The Guardian is always a rich source of loony left nonsense in the U.K. And always keen to side with the downtrodden workers in their unequal struggle with wicked exploitative capitalistic employers, numerous Guardian articles have recently claimed that the UK government’s Work Programme involves “unpaid work”. E.g. see here, here and here.
Well, people on this scheme are not “unpaid”: they continue to get benfits.
Of course there is an argument to be had as to what the hourly rate of pay and/or weekly pay should be in schemes of this sort. But to say that the work is “unpaid” is just nonsense.
Moreover, benefits for many people in the UK are often at such a level that there is little difference between what they get living on benefits and doing a minimum wage job. So it can’t even be claimed that the pay on this scheme for some of those involved is much different to what they’d get on minimum wage work.
What about the “unpaid” work done by taxpayers?
A further piont which is a mile above the heads of the aforesaid leftie dimwits is thus. If one person sits around doing nothing while claiming benefits and consuming food, fuel, etc then someone else has to do some work to produce and market said food, fuel and so on.

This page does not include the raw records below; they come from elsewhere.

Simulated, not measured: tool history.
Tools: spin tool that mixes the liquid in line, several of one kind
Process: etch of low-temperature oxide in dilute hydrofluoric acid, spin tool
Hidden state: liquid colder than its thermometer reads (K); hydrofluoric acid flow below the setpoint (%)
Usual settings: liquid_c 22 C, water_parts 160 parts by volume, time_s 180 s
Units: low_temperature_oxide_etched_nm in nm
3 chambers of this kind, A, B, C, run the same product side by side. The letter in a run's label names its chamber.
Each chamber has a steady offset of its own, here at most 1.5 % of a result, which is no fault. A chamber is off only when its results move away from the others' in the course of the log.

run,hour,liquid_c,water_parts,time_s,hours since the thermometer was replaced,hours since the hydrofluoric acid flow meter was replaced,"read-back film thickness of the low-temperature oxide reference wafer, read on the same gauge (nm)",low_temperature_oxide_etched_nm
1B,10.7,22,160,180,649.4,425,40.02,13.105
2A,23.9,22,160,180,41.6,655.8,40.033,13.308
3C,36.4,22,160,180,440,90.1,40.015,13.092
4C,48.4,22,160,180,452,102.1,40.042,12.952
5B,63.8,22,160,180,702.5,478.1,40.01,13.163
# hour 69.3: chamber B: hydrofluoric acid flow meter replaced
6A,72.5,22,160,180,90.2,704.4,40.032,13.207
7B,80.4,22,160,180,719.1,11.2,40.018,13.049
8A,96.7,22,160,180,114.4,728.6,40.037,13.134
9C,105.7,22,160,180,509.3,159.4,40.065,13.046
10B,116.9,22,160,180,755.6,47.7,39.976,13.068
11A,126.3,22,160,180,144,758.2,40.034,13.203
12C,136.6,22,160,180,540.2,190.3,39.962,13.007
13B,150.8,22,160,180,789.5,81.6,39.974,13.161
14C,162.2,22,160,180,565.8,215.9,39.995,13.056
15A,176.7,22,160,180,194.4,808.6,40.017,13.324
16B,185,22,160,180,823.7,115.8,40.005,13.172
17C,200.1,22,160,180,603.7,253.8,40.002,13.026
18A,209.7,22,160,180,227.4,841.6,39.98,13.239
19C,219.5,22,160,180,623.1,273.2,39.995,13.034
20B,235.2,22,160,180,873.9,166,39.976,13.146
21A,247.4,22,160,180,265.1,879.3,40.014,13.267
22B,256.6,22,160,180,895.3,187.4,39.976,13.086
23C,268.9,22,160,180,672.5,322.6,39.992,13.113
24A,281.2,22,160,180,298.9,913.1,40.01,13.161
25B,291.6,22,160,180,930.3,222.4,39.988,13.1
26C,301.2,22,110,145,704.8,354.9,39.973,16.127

That is – and this really is the revelation of the century – food, fuel and so on do not float down from heaven or appear from nowhere.
In short, where one person is allowed to live on benefits, someone else has to do “unpaid” work to produce said food, fuel, etc.
But lefties for some reason see fit to foam at the mouth in realtion to the “unpaid” work done by Work Experience people, but seem totally unconcerned about the “unpaid” work done by those funding people living on benefits.
Research . . . evidence?
As for any awareness of the vast amount of research done since WWII into the effect of schemes of this sort, Guardian journalists appear to be blissfully ignorant. But then the job of journalists has always been primarily to sit at their desks and make it up as they go along.